The Prophet Muhammad Taught Us How to fight

At the end of October I  in Arlington VA, will be presenting  a paper at the ASMEA conference paper with the title  as above. It is basically about the   similarities  in operational tactics and strategy similarities of the  ISIS to those of  the medieval Arab warriors during  the early Islamic expansion. In terms of  tactics,  combat ethos, and  use of psychological warfare,  the study of the early islamic expansion is like a primer for the ISIS way of war. Most striking is the commitment of the Prophet Mohammad to a “total war” concept which is the fundamental tenet of the ISIS way of war.

Below is an  excerpt of the paper.

Psychological Warfare

The Arab way of war has always been characterized by the effective use of psychological warfare. Ibn Khaldun mentions it often in his history.

Victory in war is the result of imaginary psychological factors. Numbers, weapons, and the proper tactics may guarantee (victory), However as has been mentioned above, (all these things) are less effective than the factors above mentioned. {Here ibn Khaldun is referring to spreading dissension, disunity, and a feeling of hopelessness among the enemy. Author’s note}. Trickery is one of the most useful things employed in warfare. It is the thing most likely to bring victory

Among Arab tribes, even of the pre-Islamic era, a crude type of psychological warfare was always used. It has also been a characteristic of Arab desert warfare through the ages. T. E. Lawrence termed it as the Arab ability to “win wars without battles.”  But it was never used as effectively as under the leadership of the Prophet and his commanders. In his use of propaganda, the Prophet used ridicule, the threat of total war, and a dramatic carrot and stick policy toward his enemies. As Richard Gabriel wrote;

He also introduced the new dimension of psychological warfare, and even employing terror and even massacre as a means to weaken the will of his enemies.

The essential ingredient of this was always the instilling of fear into the hearts of the enemy. It should also be made clear that the carrot and stick approach was probably a means to preserve life as the Arab army under the Prophet acted with benevolence generally when cities or tribes surrendered and asked forgiveness, but could be expected to be dealt with in a merciless fashion if they refused to surrender.
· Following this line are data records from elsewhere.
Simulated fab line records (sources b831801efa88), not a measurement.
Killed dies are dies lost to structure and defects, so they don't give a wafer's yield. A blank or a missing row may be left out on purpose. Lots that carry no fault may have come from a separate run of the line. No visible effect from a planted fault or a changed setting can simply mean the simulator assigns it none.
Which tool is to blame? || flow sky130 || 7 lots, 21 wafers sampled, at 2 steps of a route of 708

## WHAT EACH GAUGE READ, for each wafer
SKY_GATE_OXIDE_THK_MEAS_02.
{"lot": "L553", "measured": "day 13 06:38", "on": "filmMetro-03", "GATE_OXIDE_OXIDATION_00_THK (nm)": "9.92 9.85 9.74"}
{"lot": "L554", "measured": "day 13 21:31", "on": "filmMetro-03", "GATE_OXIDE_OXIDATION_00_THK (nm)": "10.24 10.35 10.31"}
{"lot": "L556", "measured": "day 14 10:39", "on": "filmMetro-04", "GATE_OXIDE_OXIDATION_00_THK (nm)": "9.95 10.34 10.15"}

Seen in this light the widespread use of terror and fear by the ISIS has definite strategic and operational objectives, despite the seemingly gratuitous violence and butchery appearing in their videos. But as mentioned earlier, these videos attract rather than repel potential recruits, and strike fear into the hearts of enemies or reluctant allies.

Certainly this fear has played a major role in the repeated collapse of Iraqi army units in critical battles. An army that is ill disciplined, poorly led, poorly motivated, has little confidence in themselves or their leadership will fall apart against a determined and reputedly ferocious foe. This describes the Iraqi army. It has never been a truly professional army and is even less so now. Like the situation of the early Arab conquests, the ISIS spread through Syria and Iraq  because of the disunity and precariousness of the ruling powers.   The early Arab conquests took advantage of the long era of Persian -Byzantine wars, the effects of plague, and the declining power of both the empires.  It is instructive to note that the early Arab Islamic victories occurred in a Middle Eastern world politically similar to the one inherited by the ISIS. Therefore the effect of ISIS propaganda has found fertile ground to influence a very vulnerable population, just as it did in the era of Islamic expansion.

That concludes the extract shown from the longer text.